Friday, June 29, 2012

Generalisimo Francisco Franco, Redux

     There are two big, unsustainable boosts flowing through to corporate profits these days. Both are measured in trillions of dollars. The first is the federal budget deficit, which has been over a trillion dollars for each of the past three years. The second is extraordinary central bank stimulus in the U.S. and Europe, including short-term interest rates at, essentially, zero.
     There are other lurking problems, like the underfunding of pension plans, particularly at the state and local level. And Washington has yet to figure out what to do with Fannie Mae and Freddie Mac, which really are the U.S. mortgage market, and which are still reliant on support by the U.S. Treasury.
     For a fundamentally-oriented investor like me, this feels odd. I lately have been wondering what the editor of a left-of-center newspaper in Spain must have felt at the time Francisco Franco took power in 1936. “Spain, led by a dictator? This is not Spain! Spain is a western democracy, not a dictatorship!”  That would have been right…long-term. But Franco was in power for nearly four decades, and there was no way to put out a newspaper like that during his reign. 
     One of the great challenges for investors is figuring how to deal with something that is not sustainable long-term, but that may not be going away any time soon.

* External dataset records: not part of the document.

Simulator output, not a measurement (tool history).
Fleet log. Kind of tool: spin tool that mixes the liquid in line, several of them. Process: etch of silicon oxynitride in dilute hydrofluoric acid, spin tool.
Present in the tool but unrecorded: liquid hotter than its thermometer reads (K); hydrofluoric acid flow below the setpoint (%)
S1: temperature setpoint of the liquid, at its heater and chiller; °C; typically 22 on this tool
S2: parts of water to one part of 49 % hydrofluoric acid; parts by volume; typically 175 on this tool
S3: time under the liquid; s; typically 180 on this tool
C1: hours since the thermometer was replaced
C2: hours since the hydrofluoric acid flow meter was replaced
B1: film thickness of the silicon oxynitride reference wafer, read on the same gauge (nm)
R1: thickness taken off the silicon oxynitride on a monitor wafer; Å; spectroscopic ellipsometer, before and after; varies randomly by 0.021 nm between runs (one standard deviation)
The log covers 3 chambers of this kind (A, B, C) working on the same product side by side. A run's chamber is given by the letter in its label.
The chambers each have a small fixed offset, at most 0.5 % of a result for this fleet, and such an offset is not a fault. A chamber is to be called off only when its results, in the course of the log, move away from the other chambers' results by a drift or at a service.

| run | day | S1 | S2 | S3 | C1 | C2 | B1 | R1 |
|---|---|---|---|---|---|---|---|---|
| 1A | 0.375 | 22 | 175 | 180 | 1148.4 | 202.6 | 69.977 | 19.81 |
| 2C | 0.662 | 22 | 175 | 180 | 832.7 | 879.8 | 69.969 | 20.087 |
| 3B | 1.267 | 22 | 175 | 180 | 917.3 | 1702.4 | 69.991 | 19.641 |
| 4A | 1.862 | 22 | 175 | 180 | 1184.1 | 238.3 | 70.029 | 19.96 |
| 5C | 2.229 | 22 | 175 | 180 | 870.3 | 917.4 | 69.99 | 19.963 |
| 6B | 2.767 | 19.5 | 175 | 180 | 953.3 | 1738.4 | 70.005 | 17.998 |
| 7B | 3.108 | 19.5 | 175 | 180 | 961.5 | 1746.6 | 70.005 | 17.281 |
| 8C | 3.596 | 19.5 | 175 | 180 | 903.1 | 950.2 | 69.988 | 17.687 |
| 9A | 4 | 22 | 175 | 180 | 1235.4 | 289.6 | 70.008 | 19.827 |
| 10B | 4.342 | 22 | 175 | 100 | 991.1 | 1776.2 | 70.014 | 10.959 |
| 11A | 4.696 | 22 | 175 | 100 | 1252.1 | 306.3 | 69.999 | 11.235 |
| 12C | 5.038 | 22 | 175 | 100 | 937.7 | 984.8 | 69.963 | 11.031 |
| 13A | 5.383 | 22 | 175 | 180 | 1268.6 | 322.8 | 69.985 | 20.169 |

ADDENDUM, in response to a comment from a friend:
     When I mention the "past three years" above, I do so only because it corresponds to the period of huge budget deficits incurred by the U.S. federal government. We have run these to try to to deal with the aftermath of the 2008 financial crisis. Spending went up, and tax revenue went down. It has nothing to do with who was president, in my mind, because I believe that any president, regardless of party or politics, would have presided over huge deficits.
     I try not to be partisan on this blog, or, really, anywhere, any more.

Wednesday, June 27, 2012

Nashville's Genius Real Estate Broker

If there's a nicer, more effective, and more intellectually gifted commercial real estate broker in this part of the world than Stephen Prather, I would be very surprised. Take a look at this article Stephen wrote, with Tee Patterson, for the Nashville Business Journal recently.  How many articles on real estate quote mathematicians, in German no less, on their way to giving sound, straightforward business advice? In a local paper, too. This is par for the course for Stephen.

Stephen helped me with a lease recently, so I speak not just as a reader, but also as a happy client.

Monday, June 25, 2012

Implications of a Euro Breakup

A superb Bloomberg article by Simon Johnson on how the demise of the euro currency would affect big banks. Don't miss it. Johnson is a professor at MIT, and former chief economist of the IMF. It has long been reasonably obvious that if the euro breaks up, it will be messy to figure out how to settle contracts that were denominated in it. But this article points out that as you game the scenario through and imagine how it affects big banks, the situation is even stickier than it might have, at first, seemed.

Johnson may be trying to say that a euro breakup will likely be avoided, simply because a breakup would be so messy.

Thursday, June 21, 2012

Buying Time, at a Price

I like this post (registration required) at an FT blog by Mohamed El-Erian of PIMCO. Commenting on the Federal Reserve's extension of "Operation Twist" yesterday, he writes, "[I]n continuing to act on its own, all the Fed will do is buy some time that will again be wasted by the country's politicians. Meanwhile, collateral damage will mount, making the next policy steps even more excruciating."


He continues later in the post, "Whether you are worried about insufficient demand or the economy's sluggish supply response, it is hard to argue that what ails the US is in the domain of Fed tools."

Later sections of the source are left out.